In environments without NAT64 / 6to4 routing the connection will time out, but the absence of a private/reserved address blocked response confirms the deny-list bypass logically; the unit test above is the canonical PoC.

Impact

Identical scope and severity model to the original GHSA-mpf7-p9x7-96r3:

• The link-check API is reachable in mailpit's default deploy without authentication (no --ui-auth, no --smtp-auth required).
• An attacker who can deliver email to the mailpit SMTP listener (often unauthenticated in default config) and invoke the link-check API can probe internal services using any of the uncovered IPv6 forms above - either via the embedded-IPv4 mechanisms to reach IPv4 destinations like cloud metadata endpoints (169.254.169.254, 168.63.129.16), or by addressing a routable IPv6 service via fec0::/10 directly.
• The status-code-and-error feedback exposed by the link-check API leaks reachability information per probe.
• Damage ceiling is bounded by the mailpit response shape (status code, status text, 451 Blocked private/reserved address sentinel) - no response body is exposed - but reachability + status-code mapping is sufficient for service discovery and for confirming cloud-metadata service identity.
• Scope note: tools.IsInternalIP is also used by the screenshot-proxy and HTML-Check-API endpoints (per maintainer disclosure). The same deny-list bypass applies to dialer decisions in those paths, but they include additional checks that mute the impact. The Link Check API remains the most revealing because its response includes the HTTP status code from the dialed destination; the other two are less directly leaky.

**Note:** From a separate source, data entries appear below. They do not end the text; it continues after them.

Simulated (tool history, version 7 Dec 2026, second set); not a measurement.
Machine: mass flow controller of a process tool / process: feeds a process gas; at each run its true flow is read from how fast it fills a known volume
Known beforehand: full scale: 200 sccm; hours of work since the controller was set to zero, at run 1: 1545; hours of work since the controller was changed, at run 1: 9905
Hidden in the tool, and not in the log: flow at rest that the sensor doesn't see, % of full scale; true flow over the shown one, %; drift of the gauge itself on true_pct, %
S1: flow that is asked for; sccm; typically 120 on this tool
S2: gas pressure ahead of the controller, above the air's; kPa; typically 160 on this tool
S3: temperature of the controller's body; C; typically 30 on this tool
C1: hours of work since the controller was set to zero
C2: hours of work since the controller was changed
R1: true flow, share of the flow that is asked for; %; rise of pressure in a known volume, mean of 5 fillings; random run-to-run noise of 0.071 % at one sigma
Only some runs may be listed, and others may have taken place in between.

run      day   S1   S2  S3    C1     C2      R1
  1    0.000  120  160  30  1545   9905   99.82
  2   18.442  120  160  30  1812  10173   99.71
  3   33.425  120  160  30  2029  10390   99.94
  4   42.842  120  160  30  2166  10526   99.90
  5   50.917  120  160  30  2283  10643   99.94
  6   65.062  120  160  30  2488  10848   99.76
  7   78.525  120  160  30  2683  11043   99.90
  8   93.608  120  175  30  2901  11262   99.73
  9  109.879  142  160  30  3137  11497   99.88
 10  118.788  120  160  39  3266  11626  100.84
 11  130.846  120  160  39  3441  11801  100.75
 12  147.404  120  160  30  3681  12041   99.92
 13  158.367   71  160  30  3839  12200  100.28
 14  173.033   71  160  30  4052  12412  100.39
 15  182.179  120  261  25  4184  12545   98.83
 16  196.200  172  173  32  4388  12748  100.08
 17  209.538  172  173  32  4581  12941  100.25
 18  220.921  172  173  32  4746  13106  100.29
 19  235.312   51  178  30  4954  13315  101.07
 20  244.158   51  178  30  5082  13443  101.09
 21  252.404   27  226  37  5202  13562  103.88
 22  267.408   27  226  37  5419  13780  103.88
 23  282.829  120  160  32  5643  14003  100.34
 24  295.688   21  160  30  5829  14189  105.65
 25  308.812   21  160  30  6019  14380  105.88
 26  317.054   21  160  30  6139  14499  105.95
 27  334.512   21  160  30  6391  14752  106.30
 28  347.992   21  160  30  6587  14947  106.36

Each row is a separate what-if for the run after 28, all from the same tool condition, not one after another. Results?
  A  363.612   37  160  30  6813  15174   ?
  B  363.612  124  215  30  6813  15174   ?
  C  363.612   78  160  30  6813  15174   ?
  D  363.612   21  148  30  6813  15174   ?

Severity: Moderate, mirroring the original advisory (CVSS 5.8).

Suggested remediation

The fix has two parts:

1. For the IPv4-embedded-in-IPv6 forms: decode the embedded IPv4 and re-check it. This is the same pattern Python's ipaddress.is_private implemented in 3.13, what code.dny.dev/ssrf (IANA Special Purpose Registry-driven, auto-synced) implements out-of-the-box, and the behavior change being proposed for Go's stdlib at golang/go#79925.
2. For the direct IPv6 prefixes: add them to the first range check alongside cgnatRange.Contains.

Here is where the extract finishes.